Clustering high-dimensional data is challenging due to the curse of dimensionality. Many dimensions may not be relevant. As the number of dimensions increases, the data become increasingly sparse so that the distance measurement between pairs of points become meaningless and the average density of points anywhere in the data is likely to be low. Therefore, a different clustering methodology needs to be developed for high-dimensional data. CLIQUE and PROCLUS are two influential subspace clustering methods, which search for clusters in subspaces (or subsets of dimensions) of the data, rather than over the entire data space. Frequent pattern–based clustering, another clustering methodology, and extracts distinct frequent patterns among subsets of dimensions that occur frequently. It uses such patterns to group objects and generate meaningful clusters. pCluster is an example of frequent pattern–based clustering that groups objects based on their pattern similarity.

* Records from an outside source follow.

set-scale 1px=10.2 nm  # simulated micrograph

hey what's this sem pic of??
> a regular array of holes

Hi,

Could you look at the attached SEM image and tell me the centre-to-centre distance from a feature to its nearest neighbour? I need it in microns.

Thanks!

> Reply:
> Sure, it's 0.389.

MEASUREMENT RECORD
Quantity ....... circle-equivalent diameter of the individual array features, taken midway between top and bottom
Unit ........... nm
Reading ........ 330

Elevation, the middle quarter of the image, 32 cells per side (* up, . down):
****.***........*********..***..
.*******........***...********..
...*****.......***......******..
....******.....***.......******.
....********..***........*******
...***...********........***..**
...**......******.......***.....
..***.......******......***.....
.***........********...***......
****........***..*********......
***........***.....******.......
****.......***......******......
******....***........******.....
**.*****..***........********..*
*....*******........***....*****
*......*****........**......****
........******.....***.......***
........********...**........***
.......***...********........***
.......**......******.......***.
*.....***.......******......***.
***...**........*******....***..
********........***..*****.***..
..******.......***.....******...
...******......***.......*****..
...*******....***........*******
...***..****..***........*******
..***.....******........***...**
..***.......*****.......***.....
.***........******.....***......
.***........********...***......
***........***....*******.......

Constraint-based clustering is a clustering approach that performs clustering by incorporation of user-specified or application-oriented constraints. A constraint expresses a user’s expectation or describes “properties” of the desired clustering results, and provides an effective means for communicating with the clustering process. Various kinds of constraints can be specified, either by a user or as per application requirements. Our focus of discussion will be on spatial clustering with the existence of obstacles and clustering under user-specified constraints. In addition, semi-supervised clustering is described, which employs, for example, pair wise constraints (such as pairs of instances labeled as belonging to the same or different clusters) in order to improve the quality of the resulting clustering.
In the following sections, we examine each of the above clustering methods in detail. We also introduce algorithms that integrate the ideas of several clustering methods. In general, the notation used in these sections is as follows. Let D be a data set of n objects to be clustered. An object is described by d variables (attributes or dimensions) and therefore may also be referred to as a point in d-dimensional object space. Objects are represented in bold italic font (e.g., p).